Interesting how she was looked over and then passed over for those certain roles.
Hi, MissMatilda!
I must come clean and admit that I haven't actually seen it. I love the Thief of Bagdad, obviously, but Four Feathers I've never caught up with.
Thanks for looking in!
Thanks for the lovely photos and trivia. June Duprez was one of the most beautiful women on film - back when unique beauty was celebrated on celluloid. (These days I have a hard time remembering faces of the modern stars.) Too bad her career stalled. The Powell and Pressburger Yahoo discussion group is highly recommended to fans of P&P films - I've been a member for years.
I really love to read about the stars-that-could-have-been. What an asshole D. O. Selznick seems to have been! A little too used to getting what he wanted, I guess.
Great, great, great post! And I have to look up The Brighton Strangler!
Panavia999 -
She was a honey all right; a little like Simone Simon - she could certainly have played her role in Cat People. Have you seen And Then There Were None? What a cast!
Lolita -
Yes, you especially, I think, would get a kick out of Brighton Strangler: it's a bit like those Laird Cregar films, only set in the forties.
As for Selznick, well I suppose I can see his... no, no, no! What am I saying? You're absolutely right. Terrible behaviour.
[WARNING: 'TEN LITTLE INDIANS'/'AND THEN THERE WERE NONE' FILM AND BOOK SPOLIERS AHEAD!]
Quite agree with you, Matthew, about 'And Then There Were None'. The first time you see it you are completely gripped by the whodunnit side of things; the second time, you watch for the clues (which are there) but you still wonder at the fiendish mechanics of Agatha Christie's mind; the third time you realize what a wonderfully funny film it is, as well as creepy - 'The Old Dark House' of the 40s, perhaps?
However (and here is where I intend to pick your massive movie brain, Matthew), seeing it again recently, I was shocked to see the denouement rather differently from what I had always remembered. It goes like this...

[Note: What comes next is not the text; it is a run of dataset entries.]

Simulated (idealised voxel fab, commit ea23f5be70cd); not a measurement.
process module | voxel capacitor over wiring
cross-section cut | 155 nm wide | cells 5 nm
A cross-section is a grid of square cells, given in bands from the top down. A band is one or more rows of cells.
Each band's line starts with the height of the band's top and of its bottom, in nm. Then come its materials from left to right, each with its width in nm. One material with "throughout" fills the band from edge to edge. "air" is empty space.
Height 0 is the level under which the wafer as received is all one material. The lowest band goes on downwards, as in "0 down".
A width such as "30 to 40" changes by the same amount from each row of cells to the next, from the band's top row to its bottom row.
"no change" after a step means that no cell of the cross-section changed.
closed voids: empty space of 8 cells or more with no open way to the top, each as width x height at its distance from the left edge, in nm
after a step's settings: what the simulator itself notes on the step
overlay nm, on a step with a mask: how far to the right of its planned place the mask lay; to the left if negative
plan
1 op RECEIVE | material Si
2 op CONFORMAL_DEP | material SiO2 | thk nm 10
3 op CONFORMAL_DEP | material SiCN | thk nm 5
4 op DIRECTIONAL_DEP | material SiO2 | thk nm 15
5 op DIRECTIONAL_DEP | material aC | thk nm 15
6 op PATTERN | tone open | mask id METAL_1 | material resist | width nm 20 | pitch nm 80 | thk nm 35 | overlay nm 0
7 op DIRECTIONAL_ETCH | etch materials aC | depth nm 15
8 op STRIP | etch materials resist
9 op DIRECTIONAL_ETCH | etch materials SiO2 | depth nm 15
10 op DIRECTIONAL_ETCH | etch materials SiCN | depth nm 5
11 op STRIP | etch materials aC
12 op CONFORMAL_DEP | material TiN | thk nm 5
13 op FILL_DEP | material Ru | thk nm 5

When there are only (apparently) two little indians left - Vera (played by June Duprez) and Lombard (an excellent Louis Hayward - what happened to him?), and they have their scene on the beach, I always remembered it as Vera pulls the gun on Lombard, then we get the long shot where Vera seemingly shoots Lombard who falls to the ground - leaving us thinking that if she is the only one left, she must be the killer; then, when she gets back up to the house, and we see the judge sitting there, and he spills the beans, we get that shock; then we (and the judge) get a further shock, when Lombard re-appears - thus revealing that Vera only pretended to shoot him, because between them, on the beach, they had figured out it was the judge whodunnit.
But, as I say, I was shocked myself, on my recent viewing to see and hear what looked to me like an extra scene on the beach, where Lombard explicitly tells Vera to pretend to shoot him. Fair enough, in that way the viewer still gets the shock of seeing crafty little Barry Fitzgerald twinkling away at Vera when she gets back to the house, but surely Monsieur Clair missed a trick by not having us believe, briefly, that Lombard was dead, and allowing us the frisson of surprise and relief when he reappears? (Not that I'm in any position to tell a great director what to do.)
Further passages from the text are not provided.